Cyber-Warfare refers to the politically motivated actions by a nation-state or international organisation to launch an attack with the intention of damaging or destructing information networks of another nation or group. As Simon Tisdall writes, cyber-warfare “typically involves the use of illegal exploitation methods on the internet, corruption or disruption of computer networks and software, hacking, computer forensics, and espionage.” It’s basically a cyber-battle over the internet, with the aim of destroying each side’s digital network and infrastructure.

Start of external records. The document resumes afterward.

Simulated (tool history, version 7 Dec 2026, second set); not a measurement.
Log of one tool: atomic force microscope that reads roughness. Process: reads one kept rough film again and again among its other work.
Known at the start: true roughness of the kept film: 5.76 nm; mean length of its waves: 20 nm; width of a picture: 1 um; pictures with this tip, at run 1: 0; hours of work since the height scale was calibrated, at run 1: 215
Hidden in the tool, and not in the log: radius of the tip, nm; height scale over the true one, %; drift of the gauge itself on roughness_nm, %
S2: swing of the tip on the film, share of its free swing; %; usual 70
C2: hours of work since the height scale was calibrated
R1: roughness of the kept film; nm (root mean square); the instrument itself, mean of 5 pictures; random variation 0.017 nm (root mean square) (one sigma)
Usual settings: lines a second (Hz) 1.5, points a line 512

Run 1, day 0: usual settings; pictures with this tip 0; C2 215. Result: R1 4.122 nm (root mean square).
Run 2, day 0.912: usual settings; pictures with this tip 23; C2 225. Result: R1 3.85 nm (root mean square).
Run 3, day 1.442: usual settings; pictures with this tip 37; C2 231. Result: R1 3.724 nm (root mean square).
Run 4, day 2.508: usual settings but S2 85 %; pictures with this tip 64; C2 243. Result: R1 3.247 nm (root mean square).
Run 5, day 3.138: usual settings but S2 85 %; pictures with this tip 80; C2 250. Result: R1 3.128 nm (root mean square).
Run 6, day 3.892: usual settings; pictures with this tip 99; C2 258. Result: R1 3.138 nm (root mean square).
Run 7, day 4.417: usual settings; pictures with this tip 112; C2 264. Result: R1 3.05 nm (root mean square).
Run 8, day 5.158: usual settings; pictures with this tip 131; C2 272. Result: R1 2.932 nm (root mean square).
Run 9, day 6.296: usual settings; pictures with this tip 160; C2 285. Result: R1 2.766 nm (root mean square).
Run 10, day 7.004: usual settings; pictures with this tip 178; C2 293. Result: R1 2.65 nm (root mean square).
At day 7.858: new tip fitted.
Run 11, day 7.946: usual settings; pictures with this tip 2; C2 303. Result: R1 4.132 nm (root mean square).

One of the most recent examples of cyber warfare was when hacktivist group, Anonymous declared a war on the Islamic State. Following the terrorist attack on Paris in November 2015, Anonymous declared “war in Isis” by claiming that it would “launch the biggest operation ever against” it. Initially, the attacks started with shutting down the social media (such as Twitter) accounts and websites belonging to Islamic State leaders and those who support ISIS. For example, Anonymous reportedly removed more than 5500 Twitter accounts linked to Islamic State. Such action is helpful because ISIS supporters rely on social media and the internet to spread their messages and recruit more people. However, it has also been argued that this action can undermine and interfere with the work of authorities’ who are trying to combat ISIS. Nevertheless, in December 2015, Anonymous claimed that through its efforts, it had managed to stop an ISIS attack in Italy. As you can imagine, the Islamic State has hit back claiming that it would strike back. So there you go, looks like World War III is on it’s way on the Internet.
While Anonymous’ attack on the Islamic State can be viewed as a positive because its aiming to curb terrorist attacks which affect millions of people, it should nevertheless be noted that cyber-warfare can also be a threat to society, if it’s done with the intention of harming people. As Simon Tisdall writes:
“Cyber-warfare attacks on military infrastructure, government and communications systems, and financial markets pose a rapidly growing but little understood threat to international security and could become a decisive weapon of choice in future conflicts between states.”
Thus cyber-warfare can be good and bad depending on who launches the attack and with what intention they launch the attack.